Ipswich's 25/26 Championship top scorer was Jack Clarke
Below Akpom and Kipré, the Ipswich asset most likely to translate to a PL FPL pick is Jack Clarke — 16 Championship goals as a winger in 25/26. Under a possession coach he is a 4-6 PL goal player with 6-10 assists in his ceiling year. George Hirst added 10 Championship goals as the previous No. 9; he likely drops to the bench once Akpom settles.
Importantly: Liam Delap is no longer at Ipswich. He was sold to Chelsea in summer 2025 for £30m, so any FPL guide listing Delap as an Ipswich asset for 26/27 is out of date. The "tracking Delap at Chelsea" angle is the relevant cross-rival narrative for Onside readers.

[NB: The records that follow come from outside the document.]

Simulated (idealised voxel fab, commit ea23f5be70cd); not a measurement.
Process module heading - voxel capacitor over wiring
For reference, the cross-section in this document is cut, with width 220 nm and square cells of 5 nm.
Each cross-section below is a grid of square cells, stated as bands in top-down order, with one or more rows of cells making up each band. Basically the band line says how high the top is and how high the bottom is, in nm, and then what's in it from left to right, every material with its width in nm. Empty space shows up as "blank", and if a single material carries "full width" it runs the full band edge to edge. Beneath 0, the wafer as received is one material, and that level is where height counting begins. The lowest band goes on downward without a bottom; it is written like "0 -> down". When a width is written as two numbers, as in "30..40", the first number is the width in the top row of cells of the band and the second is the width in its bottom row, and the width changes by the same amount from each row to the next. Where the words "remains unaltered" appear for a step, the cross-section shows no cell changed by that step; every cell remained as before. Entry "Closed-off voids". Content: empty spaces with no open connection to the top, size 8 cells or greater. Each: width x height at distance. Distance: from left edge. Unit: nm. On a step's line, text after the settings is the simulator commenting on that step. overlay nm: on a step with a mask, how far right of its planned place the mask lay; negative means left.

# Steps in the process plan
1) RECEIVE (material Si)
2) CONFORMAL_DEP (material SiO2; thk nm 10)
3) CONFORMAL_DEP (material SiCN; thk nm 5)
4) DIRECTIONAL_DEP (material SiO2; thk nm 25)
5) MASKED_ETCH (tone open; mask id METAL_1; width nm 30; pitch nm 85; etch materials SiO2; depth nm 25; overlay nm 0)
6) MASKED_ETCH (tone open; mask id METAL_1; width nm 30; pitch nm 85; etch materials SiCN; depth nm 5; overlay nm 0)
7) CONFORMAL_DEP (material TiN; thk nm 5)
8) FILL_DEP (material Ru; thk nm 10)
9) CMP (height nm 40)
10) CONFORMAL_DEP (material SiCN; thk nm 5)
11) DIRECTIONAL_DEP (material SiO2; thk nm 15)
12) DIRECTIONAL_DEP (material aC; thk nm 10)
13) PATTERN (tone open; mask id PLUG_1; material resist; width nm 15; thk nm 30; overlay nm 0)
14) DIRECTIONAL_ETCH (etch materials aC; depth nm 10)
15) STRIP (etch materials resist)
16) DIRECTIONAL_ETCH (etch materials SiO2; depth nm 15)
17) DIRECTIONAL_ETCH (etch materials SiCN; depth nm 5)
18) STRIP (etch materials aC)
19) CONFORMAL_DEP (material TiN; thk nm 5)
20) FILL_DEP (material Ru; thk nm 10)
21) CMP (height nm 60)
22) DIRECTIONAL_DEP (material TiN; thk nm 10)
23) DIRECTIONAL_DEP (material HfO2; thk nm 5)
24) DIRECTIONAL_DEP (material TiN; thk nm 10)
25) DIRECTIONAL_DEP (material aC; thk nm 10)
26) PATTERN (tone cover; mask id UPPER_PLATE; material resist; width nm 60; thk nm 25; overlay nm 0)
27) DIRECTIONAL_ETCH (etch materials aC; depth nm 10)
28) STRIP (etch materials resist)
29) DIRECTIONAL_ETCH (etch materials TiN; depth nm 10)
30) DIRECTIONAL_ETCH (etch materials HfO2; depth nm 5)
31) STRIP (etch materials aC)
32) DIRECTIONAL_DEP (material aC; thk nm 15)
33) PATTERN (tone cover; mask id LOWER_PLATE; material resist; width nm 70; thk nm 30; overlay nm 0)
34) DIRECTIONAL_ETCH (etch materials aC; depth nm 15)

Ipswich's 26/27 survival outlook
Bookmakers price Ipswich at 4/6 for relegation — joint third-favourite to drop (alongside Coventry). The implied probability is around 60%. The pundit consensus reflects the manager risk: a squad that has spent in two consecutive promotion cycles, an experienced PL-relegation veteran in McKenna gone, and four weeks until pre-season starts properly.
For FPL: wait for the appointment, then re-rate. Watch Akpom specifically as the budget-mid-bracket striker pick. Avoid Ipswich defensive assets for GW1-5 — the back line under an unknown coach is the squad's biggest unknown. Captain-against Ipswich in any week the model rates them underdogs.